Skip to content

Choices in how to write about regression results (example of an analysis of U.S. military aid in Colombia)

John reports on an article by Oeindrila Dube and Suresh Naidu, who ran some regressions on observational data and wrote:

This paper examines the effect of U.S. military aid on political violence and democracy in Colombia. We take advantage of the fact that U.S. military aid is channeled to Colombian army brigades operating out of military bases, and compare how changes in aid affect outcomes in municipalities with and without bases. Using detailed data on violence perpetuated by illegal armed groups, we …find that U.S. military aid leads to differential increases in attacks by paramilitaries . . .

It’s an interesting analysis, but I wish they’d restrained themselves and replaced all their causal language with “is associated with” and the like.

From a statistical point of view, what Dubey and Naiduz are doing is estimating the effects of military aid in two ways: first, by comparing outcomes in years in which the U.S. spends more or less in military aid; second, by comparing outcomes in cities in Colombia with and without military bases.
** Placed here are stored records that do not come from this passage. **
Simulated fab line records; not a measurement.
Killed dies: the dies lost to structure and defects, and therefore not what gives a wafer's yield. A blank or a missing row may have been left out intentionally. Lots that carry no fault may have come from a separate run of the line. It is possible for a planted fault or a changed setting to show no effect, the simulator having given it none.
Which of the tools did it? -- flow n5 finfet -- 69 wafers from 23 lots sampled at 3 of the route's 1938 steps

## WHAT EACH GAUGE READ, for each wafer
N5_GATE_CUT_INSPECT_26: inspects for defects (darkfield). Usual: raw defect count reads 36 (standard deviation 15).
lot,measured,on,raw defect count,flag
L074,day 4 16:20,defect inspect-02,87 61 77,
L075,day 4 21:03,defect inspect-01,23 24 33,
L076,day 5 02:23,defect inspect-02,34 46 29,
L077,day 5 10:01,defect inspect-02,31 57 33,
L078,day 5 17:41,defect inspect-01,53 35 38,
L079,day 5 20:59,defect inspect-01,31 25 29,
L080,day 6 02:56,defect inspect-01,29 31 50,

One of the challenges in interpreting such results is that both these patterns are being summarized at once when you fit a single time-series cross-sectional regression. From the standpoint of statistical efficiency, this is a plus, but it also makes the results more difficult to interpret, and also leads to technical challenges.

In this case, the researchers appear to have found that found that, when looking at the differences in outcomes in any given year comparing cities with and without military bases, these differences were larger, on average, in years where there was more U.S. military aid (either in Colombia or the rest of the world). What I’d really like to see are some scatterplots that make this pattern clear. The only graph I see that’s directly relevant to their analysis is Figure 2, which reveals U.S. military spending has been higher in periods where there have been relatively more paramilitary attacks in cities with military bases–but without seeing the actual numbers, it’s hard for me to interpret this, or to really see the evidence that increases in military aid are causing the attacks.

I mean, sure, it makes sense–more $ for the military, thus more resources for military-affiliated organizations–and I also agree that the result is not a priori obvious (you could imagine a world in which giving military more resources would allow them to shift away from paramilitaries)–but, from this graph, it really looks like what’s happening, from a statistical point of view, is that you’re comparing the last third of the time series to the first two-thirds. Maybe cleaner, from an “identification strategy” standpoint, to just call this a “natural experiment” and leave it at that. But then you have to worry that you’re just seeing a time association, with more U.S. military aid coming at a time of more conflict.

P.S. Chris Blattman writes:

With town-by-town variation in military aid, Dube and Naidu can look how annual changes affect local violence and politics. . . . Their intuition: military aid indirectly helps paramilitary groups carry out political attacks and intimidate voters.

From my reading of the article, I ddn’t see any information on town-by-town variation in military aid; I think the town-by-town variation was just on whether there was a military base. I could definitely have missed something, though, and in any case, even if the researchers had used such variation, I probably would’ve made the same cautions about their causal interpretation. I’d prefer to replace Chris’s “indirectly helps” with “is associated with” (and then, for grammatical reasons, adding an “ing” to “carry”).

P.P.S. What, then, is to be done? As my social science colleagues have (correctly) pointed out to me in many contexts, what is relevant to many decision problems is causal inference, not mere description. What would be gained by the authors of this study switching to descriptive language? I don’t know (this question is itself a causal claim on which I have no direct evidence!), but, personally, I’d prefer to first present the finding descriptively and then discuss the causal interpretations, making clear the limitations of the data in addressing such questions. Maybe that’s not so far from what was actually done here–I’m just a bit put off by the strong causal language right there in the abstract, and in particular I’m skeptical about how much they’re learning from that instrumental variables analysis, which to my eye looks like it’s picking up a (differential) time trend more than anything else. On the plus side, this is as strong as a lot of the other associations we talk about in politics.

The present blog entry is an attempt at a clarification, not a “debunking.” Dube and Naidu have done all the work; I’m just making some comments (and hoping that these comments move them towards a closer engagement with their data and maybe away from what I consider are distracting technical issues of t-statistics, reweighting, matching, fixed effects, and the like.)


  1. John S. says:

    US military aid is distributed to brigades that are closer to the fighting. Paramilitary violence is more likely to occur in those communities because that's where the conflict is.

    I don't know how much food aid the US gives to Colombia, but it's undoubtedly distributed in poorer areas of the country. Does this imply that US aid causes malnutrition?

  2. Sergio says:

    Completely agree with your opinion on this paper, their causal statements are not aligned with the limited power of their analysis. As John Tukey (1986) said "The combination of some data and an aching desire for an answer does not ensure that a reasonable answer can be extracted from a given body of data." Can you even believe that the data is reliable. It seems very easy to manipulate.